Overview: Optimize your implementation to support specialized join algorithms and limited memory.
Deadline: March 30
Grade: 15% of Project Component
- 5% Correctness
- 5% Efficiency
- 5% Code Review

This project is, in effect, a more rigorous form of Project 1. The requirements are identical: We give you a query and some data, you evaluate the query on the data and give us a response as quickly as possible.

First, this means that we'll be expecting a more feature-complete submission. Your code will be evaluated on more queries from TPC-H benchmark, which exercises a broader range of SQL features than the Project 1 test cases did.

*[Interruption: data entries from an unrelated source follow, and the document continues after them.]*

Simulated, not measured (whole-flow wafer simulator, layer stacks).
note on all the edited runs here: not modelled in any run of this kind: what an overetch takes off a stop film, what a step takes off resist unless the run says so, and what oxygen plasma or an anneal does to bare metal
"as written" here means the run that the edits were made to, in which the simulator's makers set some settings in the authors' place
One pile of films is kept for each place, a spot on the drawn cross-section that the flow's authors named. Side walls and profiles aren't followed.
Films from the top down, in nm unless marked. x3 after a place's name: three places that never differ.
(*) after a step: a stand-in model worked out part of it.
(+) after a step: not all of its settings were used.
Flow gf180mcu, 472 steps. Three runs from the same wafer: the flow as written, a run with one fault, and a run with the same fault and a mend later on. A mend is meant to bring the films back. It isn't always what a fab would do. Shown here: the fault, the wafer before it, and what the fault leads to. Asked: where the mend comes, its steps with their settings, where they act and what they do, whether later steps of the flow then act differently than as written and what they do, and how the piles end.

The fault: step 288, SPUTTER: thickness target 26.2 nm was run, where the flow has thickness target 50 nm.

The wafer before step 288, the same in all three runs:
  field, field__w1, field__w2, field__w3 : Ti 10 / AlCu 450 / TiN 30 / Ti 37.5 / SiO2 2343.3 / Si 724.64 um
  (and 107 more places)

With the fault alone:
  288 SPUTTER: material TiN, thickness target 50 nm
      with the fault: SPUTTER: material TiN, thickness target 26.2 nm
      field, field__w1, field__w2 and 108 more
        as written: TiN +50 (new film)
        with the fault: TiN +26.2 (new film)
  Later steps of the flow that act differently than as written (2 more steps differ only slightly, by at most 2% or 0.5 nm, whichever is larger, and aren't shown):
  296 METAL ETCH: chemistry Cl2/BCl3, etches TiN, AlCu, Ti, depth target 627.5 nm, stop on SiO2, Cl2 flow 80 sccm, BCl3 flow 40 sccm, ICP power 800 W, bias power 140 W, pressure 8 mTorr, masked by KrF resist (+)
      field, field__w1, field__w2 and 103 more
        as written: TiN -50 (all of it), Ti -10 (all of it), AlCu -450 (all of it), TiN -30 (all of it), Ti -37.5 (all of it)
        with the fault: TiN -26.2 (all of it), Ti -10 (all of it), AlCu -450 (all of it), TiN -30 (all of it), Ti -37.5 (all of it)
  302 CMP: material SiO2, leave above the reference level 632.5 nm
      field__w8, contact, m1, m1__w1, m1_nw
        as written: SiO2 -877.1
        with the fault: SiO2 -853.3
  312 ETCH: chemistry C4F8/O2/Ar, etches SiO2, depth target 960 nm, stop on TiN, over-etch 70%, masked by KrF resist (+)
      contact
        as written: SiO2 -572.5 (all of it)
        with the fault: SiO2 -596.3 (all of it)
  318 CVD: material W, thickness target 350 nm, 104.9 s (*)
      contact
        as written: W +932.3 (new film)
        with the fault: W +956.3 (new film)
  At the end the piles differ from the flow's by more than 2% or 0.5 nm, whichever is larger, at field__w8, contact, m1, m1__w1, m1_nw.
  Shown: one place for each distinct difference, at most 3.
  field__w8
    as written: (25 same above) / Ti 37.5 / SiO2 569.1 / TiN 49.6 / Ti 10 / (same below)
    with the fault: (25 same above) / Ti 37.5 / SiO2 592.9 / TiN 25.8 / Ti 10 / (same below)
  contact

Second, performance constraints will be tighter. The reference implementation for this project has been improved over that of Project 1, meaning that you'll be expected to perform more efficiently, and to handle data that does not fit into main memory.

Join Ordering

The order in which you join tables together is incredibly important, and can change the runtime of your query by multiple orders of magnitude. Picking between different join orderings is incredibly important! However, to do so, you will need statistics about the data, something that won't really be feasible until the next project. Instead, here's a present for those of you paying attention. The tables in each FROM clause are ordered so that you will get our recommended join order by building a left-deep plan going in-order of the relation list (something that many of you are doing already), and (for hybrid hash joins) using the left-hand-side relation to build your hash table.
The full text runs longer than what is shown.